Douglas Carr

England
Douglas Carr
INTL CAREER: 1909 - 1909

Full Name

Douglas Ward Carr

Born

March 17, 1872, Cranbrook, Kent

Died

March 23, 1950, Salcombe Hill, Sidmouth, Devon, (aged 78y 6d)

Batting Style

Right hand Bat

Bowling Style

Legbreak Googly

Education

Sutton Valence; Brasenose College, Oxford

Douglas Carr's brief career was one of cricket's more remarkable stories. He played as a right-arm medium-pace bowler at Oxford - a football-related knee injury meant he didn't make any first-class appearances - and thereafter meandered his way through very average club cricket around Maidstone. In 1908 he decided to experiment with the fairly new googly, and the following May he made such an impact in club games that Kent offered him a trial - he was by then 37. He took 5 for 65 against his old University on debut, and followed with eight wickets for Players against Gentlemen. His success brought him an England call-up, and in the final Test at The Oval against Australia he took 7 for 282. He took 60 wickets the following season as Kent won the title, and his career ended with the outbreak of the war in 1914.

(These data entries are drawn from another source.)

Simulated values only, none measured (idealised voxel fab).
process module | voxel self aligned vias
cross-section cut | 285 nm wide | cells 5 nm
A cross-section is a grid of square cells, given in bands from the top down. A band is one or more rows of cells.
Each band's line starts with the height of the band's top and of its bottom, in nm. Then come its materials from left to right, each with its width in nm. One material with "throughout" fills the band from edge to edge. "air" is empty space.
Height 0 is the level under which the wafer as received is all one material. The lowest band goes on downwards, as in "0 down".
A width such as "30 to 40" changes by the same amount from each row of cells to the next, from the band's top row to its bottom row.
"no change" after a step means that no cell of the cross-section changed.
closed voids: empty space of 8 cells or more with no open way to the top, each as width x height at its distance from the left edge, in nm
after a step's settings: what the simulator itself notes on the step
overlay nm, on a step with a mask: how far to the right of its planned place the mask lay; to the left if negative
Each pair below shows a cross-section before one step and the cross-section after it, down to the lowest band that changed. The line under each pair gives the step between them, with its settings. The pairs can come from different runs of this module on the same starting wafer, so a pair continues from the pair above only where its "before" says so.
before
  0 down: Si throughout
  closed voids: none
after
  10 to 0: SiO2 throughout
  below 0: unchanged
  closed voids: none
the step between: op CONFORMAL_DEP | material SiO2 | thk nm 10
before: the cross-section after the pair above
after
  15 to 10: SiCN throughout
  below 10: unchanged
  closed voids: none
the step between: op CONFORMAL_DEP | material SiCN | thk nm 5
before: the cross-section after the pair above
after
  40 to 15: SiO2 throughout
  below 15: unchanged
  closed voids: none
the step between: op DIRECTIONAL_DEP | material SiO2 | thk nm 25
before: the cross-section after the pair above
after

Named one of Wisden's Five Cricketers of the Year in 1910, he said: ""I was always a legbreak bowler of sorts, but often used to bowl medium-fast stuff. I started trying to acquire the 'googly' about four years ago, and practised hard all that winter and the following spring, only to find that directly I had got the offspin I lost the old legbreak entirely - in fact for that season I hardly made the ball turn at all either way. In the following year I got a bit better, and in August 1908 I really got the thing going, and met with some success in club cricket. I am quite certain of one thing, and that is that in a very short time everybody will be quite able to distinguish between the two breaks."